All That Glitters Is Not Gold
My mother and I share a habit, a ritual. It's about a place. The habit dates back to the early nineties when I was an art student away at college and she phoned to say otters had been discovered on the River Granta. We were both thrilled. This was breaking news, a top story that lured me back home.
Our place is a bridge. Underneath is a ledge you can walk along; it is usually a little higher than the water level. It was a magical place for me. When I was ten years old I had a habit of fishing for tiddlers every day after school. I remember a shoal of minnows flashing ruby, sapphire and gold, bright as neon tetras. Once when I slipped my net under the crumbling recess of the concrete ledge it came out heavy with a plate-sized trout. It was like a monster to me. The name brown trout doesn't do the species justice. It is cryptic in fast-flowing water with spots of red and black on gold.

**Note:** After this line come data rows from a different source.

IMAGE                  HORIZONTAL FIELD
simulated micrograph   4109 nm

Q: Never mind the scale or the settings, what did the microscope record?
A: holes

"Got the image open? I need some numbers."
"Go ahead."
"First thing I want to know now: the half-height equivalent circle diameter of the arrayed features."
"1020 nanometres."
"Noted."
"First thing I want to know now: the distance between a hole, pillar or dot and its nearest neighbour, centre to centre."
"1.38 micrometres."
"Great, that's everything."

The tiddler habit must have started early in the year; I remember being in the water until my legs went numb. Turning over rocks and stones, I netted the fish carefully from the gravel of the clean chalk stream and slipped them into a bucket. I usually collected twenty or so, then set them free. Three times I saw a massed wriggling ball, weird and enthralling. Metallic in the sunshine, these were brook lampreys gathering together to spawn.
Back to the nineties: my mother and I found our spot, and evidence of the otter's return after decades of local extinction. We collected spraint and sent it to an amateur otter naturalist. He returned a letter, listing identification of every fish scale and jawbone. I was familiar with the bullheads and stoneloaches he analysed - these were the tiddlers I used to catch. To this day our under-the-bridge habit of checking for spraint is one of those things you do without thinking. With the rise and fall of water levels it's one way to check if all seems well. 'How's Granny?' 'Seems happy enough.' 'Any otter spraint?' 'Yes, lots. Fresh!'
Instant gratification of the wildlife kind is a mixture of comfort and curiosity. Reading this passage from the book Otter Country by Miriam Darlington makes me smile:
'As my foray progresses upriver something strange happens. My heart lifts more and more at every sign or spraint that I find. Soon, each clue seems to sparkle, as if I am following a treasure trail. Each crinkly sculpture is thrilling proof of live otters moving into the territory left by the others. The signs are like lost artefacts, carefully crafted clues; every little half-digested bone, beetle or scale brings me closer to the confirmation, the reality of a new otter.'
Otter Country by Miriam Darlington, published by Granta Books.
In her book Miriam Darlington spends a year and a half searching for Britain's otters. My favourite bit in the book involves the fully-camouflaged author quietly observing two 'bantering youths in hoodies.' On this occasion not a rarefied encounter with an otter, but nude human shape-shifters conquering cold water.